Many did not receive this yesterday, so here it is again. Hope to see you this afternoon.
Rev. Craig
I guess some things haven't changed much since the group above welcomed in 1873: there's still uncertainty about the future, and we try, as best we can, to find things to celebrate with family and friends. On the other hand, it's easier to dance nowadays than in a time when super long gowns draped the floors!
The turn of a new year brings with it many thoughts of how things can be better, of sorting out what is in our control from what isn't, of examining the things with which we have complicity, of deciding which new projects are worthy of our investment of time and energy, of resting, of letting bygones be just that, of marshaling our time with more self-kindness...what's on your list?

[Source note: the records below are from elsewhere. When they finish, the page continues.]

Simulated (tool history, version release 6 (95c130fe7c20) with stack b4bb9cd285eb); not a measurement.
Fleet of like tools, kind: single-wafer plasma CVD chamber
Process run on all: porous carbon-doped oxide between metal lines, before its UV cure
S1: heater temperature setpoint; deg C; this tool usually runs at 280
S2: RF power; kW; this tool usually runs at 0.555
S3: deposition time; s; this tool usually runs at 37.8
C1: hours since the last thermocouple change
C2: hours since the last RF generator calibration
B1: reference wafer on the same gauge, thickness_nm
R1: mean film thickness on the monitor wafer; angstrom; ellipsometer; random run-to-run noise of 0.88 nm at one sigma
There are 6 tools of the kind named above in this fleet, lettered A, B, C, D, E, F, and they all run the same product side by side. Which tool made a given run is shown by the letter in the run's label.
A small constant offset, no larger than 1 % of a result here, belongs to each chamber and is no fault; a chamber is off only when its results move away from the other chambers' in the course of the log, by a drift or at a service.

I offer a poem by author, musician, playwright, and 23rd United States Poet Laureate Joy Harjo, who often draws from her Muscogee (Creek) Nation heritage in examining timeless themes of defining the self, the use of the arts in daily living, mutuality with nature, and social activism:
For Calling the Spirit Back from Wandering the Earth in Its Human Feet
Joy Harjo
Put down that bag of potato chips, that white bread, that bottle of pop.
Turn off that cellphone, computer, and remote control.
Open the door, then close it behind you.
Take a breath offered by friendly winds. They travel the earth gathering essences of plants to clean.
Give it back with gratitude.
If you sing it will give your spirit lift to fly to the stars’ ears and back.
Acknowledge this earth who has cared for you since you were a dream planting itself precisely within your parents’ desire.
Let your moccasin feet take you to the encampment of the guardians who have known you before time, who will be there after time. They sit before the fire that has been there without time.
Let the earth stabilize your postcolonial insecure jitters.
Be respectful of the small insects, birds and animal people who accompany you.
Ask their forgiveness for the harm we humans have brought down upon them.
Don’t worry.
The heart knows the way though there may be high-rises, interstates, checkpoints, armed soldiers, massacres, wars, and those who will despise you because they despise themselves.
The journey might take you a few hours, a day, a year, a few years, a hundred, a thousand or even more.
Watch your mind. Without training it might run away and leave your heart for the immense human feast set by the thieves of time.
Do not hold regrets.
When you find your way to the circle, to the fire kept burning by the keepers of your soul, you will be welcomed.
You must clean yourself with cedar, sage, or other healing plant.
Cut the ties you have to failure and shame.
Let go the pain you are holding in your mind, your shoulders, your heart, all the way to your feet. Let go the pain of your ancestors to make way for those who are heading in our direction.
Ask for forgiveness.
Call upon the help of those who love you. These helpers take many forms: animal, element, bird, angel, saint, stone, or ancestor.
Call your spirit back. It may be caught in corners and creases of shame, judgment, and human abuse.
You must call in a way that your spirit will want to return.
Speak to it as you would to a beloved child.
Welcome your spirit back from its wandering. It may return in pieces, in tatters. Gather them together. They will be happy to be found after being lost for so long.
Your spirit will need to sleep awhile after it is bathed and given clean clothes.
Now you can have a party. Invite everyone you know who loves and supports you. Keep room for those who have no place else to go.
Make a giveaway, and remember, keep the speeches short.
Then, you must do this: help the next person find their way through the dark.
To whom do you think Harjo addresses her words in this poem? Do you feel her words speak to you?
With which of her injunctions do you most resonate? Why?
Were you to write a poem like this, what things would you advise your readers?
Has your mind "left your heart" for feasts set by "the thieves of time"? How can you reclaim it? Does this poem help you?
One of the first things Harjo advises is to take a deep breath and then to offer it back to the world in gratitude. This Sunday, Yamê Bado will offer a breathing workshop following the service: perhaps that will be a place from which to begin calling our spirits back from their wandering. And Harjo ends with an injunction to help one another find our way, "dancing in the dark."
I hope to see you all for a joyful and music- and dance-filled service Sunday morning as we begin the journey of 2024 together. And that last word is important, as you must surely intuit, since it is the first word of my every Wednesday Meditation: for, whatever we are considering, whatever we are suffering, whatever we are celebrating, we do it together—in tandem, like a dance of mutuality, an entanglement of Liberating Love (the latter, our congregational theme for January).
In the words of the beloved hymn by UU minister Ric Marsten, "Let it be a dance we do ... may I have this dance with you. Through the good times and the bad times too, let it be a dance."